The Israeli Prime Minister, Mr Ehud Barak, and the Palestinian leader, Mr Yasser Arafat, have both confirmed that they will travel to the United States in the coming days to meet President Bill Clinton in an attempt to end five weeks of bloody clashes between Palestinians and Israeli soldiers.
While the violence has begun to show signs of ebbing since the two sides agreed to a truce late last week, the confrontations remained deadly yesterday, with two Palestinians shot dead in clashes with Israeli troops in the Gaza Strip.
Mr Arafat confirmed yesterday that he would meet Mr Clinton on Thursday, while Mr Barak is expected to be in the White House on Sunday.

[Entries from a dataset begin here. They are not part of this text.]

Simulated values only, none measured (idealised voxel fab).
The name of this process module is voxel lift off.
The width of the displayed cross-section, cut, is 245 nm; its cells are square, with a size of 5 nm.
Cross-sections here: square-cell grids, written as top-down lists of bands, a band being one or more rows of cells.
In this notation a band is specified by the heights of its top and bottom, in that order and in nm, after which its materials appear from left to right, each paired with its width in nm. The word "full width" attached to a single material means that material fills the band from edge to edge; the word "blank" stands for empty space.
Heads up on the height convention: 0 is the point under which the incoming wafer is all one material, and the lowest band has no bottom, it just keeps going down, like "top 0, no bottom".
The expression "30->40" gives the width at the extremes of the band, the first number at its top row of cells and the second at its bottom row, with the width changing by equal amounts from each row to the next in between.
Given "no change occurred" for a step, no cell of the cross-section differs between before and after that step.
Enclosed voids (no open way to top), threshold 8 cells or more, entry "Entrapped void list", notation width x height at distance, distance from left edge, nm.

While the meetings are expected to focus on ending the worst bout of violence since the signing of the Oslo peace accords in 1993 - over 170 people, most of them Palestinians, have died in five weeks of clashes - Mr Clinton may also try to refocus the attention of the two leaders on ways to get the diplomatic process back on track in the coming weeks.
Mr Barak apparently wants the Americans once again to present Mr Arafat with the concessions he had been prepared to make at the Camp David summit in July in an effort to reach a final status agreement, and to pin the blame for the failure of the peace process on the Palestinian leader if he again rejects them.
Speaking in front of tens of thousands of Israelis at a rally on Saturday night to commemorate the fifth anniversary of the assassination of the former prime minister Yitzhak Rabin by a far-right nationalist opposed to trading land for peace, Mr Barak warned the Palestinians that Israel "will not surrender to violence".
The Israeli leader also called on Mr Arafat "to end the violence and to extend your hand to a peace of the brave".
The Palestinians, for their part, have blamed Israel for not observing the conditions of a truce which was hammered out last Thursday by Mr Arafat and the former Israeli prime minister, Mr Shimon Peres, in Gaza. Mr Arafat said he wanted the US to pressure Israel into complying "with what has been agreed upon".
Talking in Gaza on Saturday, the Palestinian leader said that "Israel was supposed to immediately lift the closures on Palestinian cities, lift the siege and reopen the [Gaza] airport. I'm sorry to say that until this minute the siege has not been lifted."
In the West Bank and Gaza there were sporadic clashes yesterday between Palestinian youths and Israeli troops. Palestinians reported that a 16-yearold boy was shot in the head and killed by Israeli soldiers near the Gaza refugee camp of El Bureij, while a 28-year-old man died after being shot in the heart, also in Gaza.
Clashes also erupted yesterday in the West Bank city of Bethlehem and in Hebron, where an Israeli army jeep was fired on after it inadvertently strayed into a part of the city under the control of the Palestinian Authority.
In the West Bank village of Dura, an Israeli escaped harm after members of Mr Yasser Arafat's Force 17 bodyguard unit extracted him from a hostile crowd and handed him over to Israeli authorities.
Violent clashes also continued at the Karni and Erez checkpoint crossings from Gaza into Israel, with Palestinian youths hurling rocks and Molotov cocktails at Israeli soldiers, who responded by firing tear gas and rubber bullets. There were also shooting incidents in Ramallah, Jericho, Tulkarem and Nablus. Two Jewish settlers were injured in an ambush by Palestinian gunmen north of Ramallah.
Israel's Chief of Staff, Gen Shaul Mofaz, yesterday accused the Palestinian Authority of not living up to the ceasefire understandings brokered last week. Mr Arafat, he said, was intent on using violence to achieve his aims, but at the same time had not completely abandoned the diplomatic process.
The Deputy Defence Minister, Mr Ephraim Sneh, however, said that Mr Arafat had in fact issued an order for the shooting to stop, but that it could take some time for the order to filter down to the Palestinian streets. Mr Peres expressed similar sentiments.